I know a lot of people are going to greet a new Ruth Galloway novel with delight, and I'm delighted to be able to say that, in The Outcast Dead, Elly Griffiths has done it again. Resoundingly so. I stayed up half the night to finish it.
Ruth is involved in a dig in Norwich Castle, and has just discovered a body that she thinks just might be that of a famous child-murderer, Mother Hook. Her instinct is to be cautious, as ever, but her loathsome head of department is courting television (and taking the credit). An appearance on a TV programme called "Woman Who Kill" is just the sort of thing he'd love, and exactly the sort of thing Ruth will treat with considerable suspicion. Though it does help that there's an attractive historian involved. Meanwhile, Nelson is investigating the case of a woman who may have killed her young children. He thinks she's guilty but the first two deaths were accepted as cot deaths and it's only with the latest that suspicions have been aroused. It's a tense situation, and so easy to be seen as crass and insensitive -- not that that really troubles Nelson, but it provokes a lot of hostility around him. Meanwhile, their Druid friend, Cathbad, is still in Lancashire, and both are missing him, though Nelson's not about to admit it, of course.

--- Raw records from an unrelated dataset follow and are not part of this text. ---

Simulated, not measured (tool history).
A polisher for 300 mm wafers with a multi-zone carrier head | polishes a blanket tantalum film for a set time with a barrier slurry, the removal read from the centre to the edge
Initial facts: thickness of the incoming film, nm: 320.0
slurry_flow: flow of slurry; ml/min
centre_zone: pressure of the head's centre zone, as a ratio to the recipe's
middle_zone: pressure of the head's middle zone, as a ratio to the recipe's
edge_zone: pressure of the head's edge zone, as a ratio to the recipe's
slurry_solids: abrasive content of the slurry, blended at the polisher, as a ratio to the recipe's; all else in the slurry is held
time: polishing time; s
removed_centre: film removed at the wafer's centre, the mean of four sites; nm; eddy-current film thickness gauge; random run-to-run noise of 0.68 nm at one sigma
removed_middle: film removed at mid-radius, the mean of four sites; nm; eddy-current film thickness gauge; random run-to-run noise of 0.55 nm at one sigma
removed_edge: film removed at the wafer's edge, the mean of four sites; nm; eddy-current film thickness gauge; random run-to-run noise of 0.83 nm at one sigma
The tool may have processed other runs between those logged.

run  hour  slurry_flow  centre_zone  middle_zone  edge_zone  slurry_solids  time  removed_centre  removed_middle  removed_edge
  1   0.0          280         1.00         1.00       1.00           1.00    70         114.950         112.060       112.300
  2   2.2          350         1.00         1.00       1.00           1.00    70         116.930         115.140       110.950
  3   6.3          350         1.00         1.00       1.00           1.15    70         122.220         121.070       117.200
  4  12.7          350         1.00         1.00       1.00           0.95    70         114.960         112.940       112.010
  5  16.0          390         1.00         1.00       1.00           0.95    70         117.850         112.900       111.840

My difficulty in reviewing this book is that I don't want to give anything away! There is so much going on with all the regular characters, who have all become real people over the course of six books -- even the people you don't like make welcome returns. After all, that's what real life is like. There are some recent introductions, too -- a new police colleague causes tensions within Nelson's team, as you'd expect. And yet again, Griffiths builds up to an absolutely nail-biting ending.
There is some first-rate crime writing around these days, and this series is one of the best. For readers like me, who prefer the background detail of an investigation, and want believable and likeable characters who actually exhibit a degree of personal growth across both the individual book and the whole series, these are perfect. I don't want to spend most of a book inside the head of someone so unpleasant that reading makes me uncomfortable, nor do I want graphic depictions of extreme violence. I want to care about the people I'm reading about. And with Elly Griffiths, I know I will.
I read The Outcast Dead courtesy of NetGalley.